Overview of Data Loading

This topic provides an overview of the main options available to load data into Snowflake. It provides an overview of the options available.

In this Topic:

Bulk vs Continuous Loading

Snowflake provides the following main solutions for data loading. The best solution may depend upon the volume of data to load and the frequency of loading.

Bulk Loading Using the COPY Command

This option enables loading batches of data from files already available in cloud storage, or copying (i.e. staging) data files from a local machine to an internal (i.e. Snowflake) cloud storage location before loading the data into tables using the COPY command.

Compute Resources

Bulk loading relies on user-provided virtual warehouses, which are specified in the COPY statement. Users are required to size the warehouse appropriately to accommodate expected loads.

Simple Transformations During a Load

Snowflake supports transforming data while loading it into a table using the COPY command. Options include:

  • Column reordering
  • Column omission
  • Casts
  • Truncating text strings that exceed the target column length

There is no requirement for your data files to have the same number and ordering of columns as your target table.

Continuous Loading Using Snowpipe

This option is designed to load small volumes of data (i.e. micro-batches) and incrementally make them available for analysis. Snowpipe loads data within minutes after files are added to a stage and submitted for ingestion. This ensures users have the latest results, as soon as the raw data is available.

Compute Resources

Snowpipe uses compute resources provided by Snowflake (i.e. a serverless compute model). These Snowflake-provided resources are automatically resized and scaled up or down as required, and are charged and itemized using per-second billing. Data ingestion is charged based upon the actual workloads.

Simple Transformations During a Load

The COPY statement in a pipe definition supports the same COPY transformation options as when bulk loading data.

In addition, data pipelines can leverage Snowpipe to continously load micro-batches of data into staging tables for transformation and optimization using automated tasks and the change data capture (CDC) information in streams.

Data Pipelines for Complex Transformations

A data pipeline enables applying complex transformations to loaded data. This workflow generally leverages Snowpipe to load “raw” data into a staging table and then uses a series of table streams and tasks to transform and optimize the new data for analysis.

Loading from Data Files Staged on Other Cloud Platforms

Snowflake supports loading data from files staged in any of the following locations, regardless of the cloud platform for your Snowflake account:

  • Internal (i.e. Snowflake) stages
  • Amazon S3
  • Google Cloud Storage
  • Microsoft Azure Blob storage

Note

Some data transfer billing charges may apply when loading data from files staged across different platforms. For more information, see Understanding Snowflake Data Transfer Billing.

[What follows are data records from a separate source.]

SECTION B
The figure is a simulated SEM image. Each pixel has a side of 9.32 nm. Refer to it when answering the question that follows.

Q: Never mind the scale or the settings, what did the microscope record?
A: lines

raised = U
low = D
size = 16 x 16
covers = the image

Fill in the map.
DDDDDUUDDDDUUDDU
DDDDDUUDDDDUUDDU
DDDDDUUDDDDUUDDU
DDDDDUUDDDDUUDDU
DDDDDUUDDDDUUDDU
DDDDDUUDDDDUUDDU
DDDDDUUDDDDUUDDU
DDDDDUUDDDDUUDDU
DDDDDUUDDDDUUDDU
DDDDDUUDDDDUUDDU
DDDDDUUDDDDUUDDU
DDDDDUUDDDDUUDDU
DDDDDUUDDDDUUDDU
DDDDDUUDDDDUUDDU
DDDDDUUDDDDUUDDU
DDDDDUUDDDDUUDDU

Alternatives to Loading Data

It is not always necessary to load data before running queries.

External Tables

External tables enable querying existing data stored in external data storage for analysis without first loading it into Snowflake. This solution is especially beneficial to customers who already have a lot of data stored external but only want to query a portion of the data, for example the most recent data. Users can create materialized views on subsets of this data for improved query performance.